I read Antoine de Saint-Exupery’s The Little Prince for the first time when I was in junior high, and the book seemed so dumb. A little boy whose best friend is a rose? Weird. He befriends a pilot in the desert? Crazy. The themes of seeing with the heart and not losing one’s childlike spirit were completely lost on me. But I watched the new film version this weekend, and I feel like I finally get it. Maybe, as a thirteen-year-old, I was so eager to become a grown up that I couldn’t conceive that there would be any downside to adulthood.
But being an actual adult sometimes feels so burdensome. We’re the ones responsible for paying the bills, for making good choices, for helping others, and for raising another generation of decent humans. There are times that the burden feels heavier than others, and this week has been one of those times for me.

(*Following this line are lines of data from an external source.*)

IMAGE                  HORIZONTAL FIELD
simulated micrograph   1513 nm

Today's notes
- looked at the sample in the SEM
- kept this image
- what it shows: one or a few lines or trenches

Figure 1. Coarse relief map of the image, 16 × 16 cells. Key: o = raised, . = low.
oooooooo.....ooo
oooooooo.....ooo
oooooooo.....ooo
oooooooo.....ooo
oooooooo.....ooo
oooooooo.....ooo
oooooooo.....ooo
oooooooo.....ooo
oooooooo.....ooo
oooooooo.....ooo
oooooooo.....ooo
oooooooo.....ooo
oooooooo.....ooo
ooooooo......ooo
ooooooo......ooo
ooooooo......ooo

So as I read the pieces for this month’s journal with The Little Prince playing in the background, it struck me that all of this month’s pieces play with the tensions inherent in our visions of ourselves. Featured author Meg Conley’s “Dear Self” criticizes the idea that we naturally evolve into better versions of ourselves as we age, while an adult perspective helps Bradeigh Godfrey see the motives of her teenaged pioneer grandmother with new eyes in “The Boots.” Melissa Young sees that harvest and death hallow the ground we walk on in “Fall,” and Melody Newey Johnson’s poem from our archive “Be Still (a psalm) appeals to the rest that we all (even adults) need to find peace and solace in a world that can feel like it’s all too much sometimes.
We hope we can retain some of the childlikeness of The Little Prince, and that we can the the good hearts and intentions of others. It turns out that Saint-Exupery had it right after all.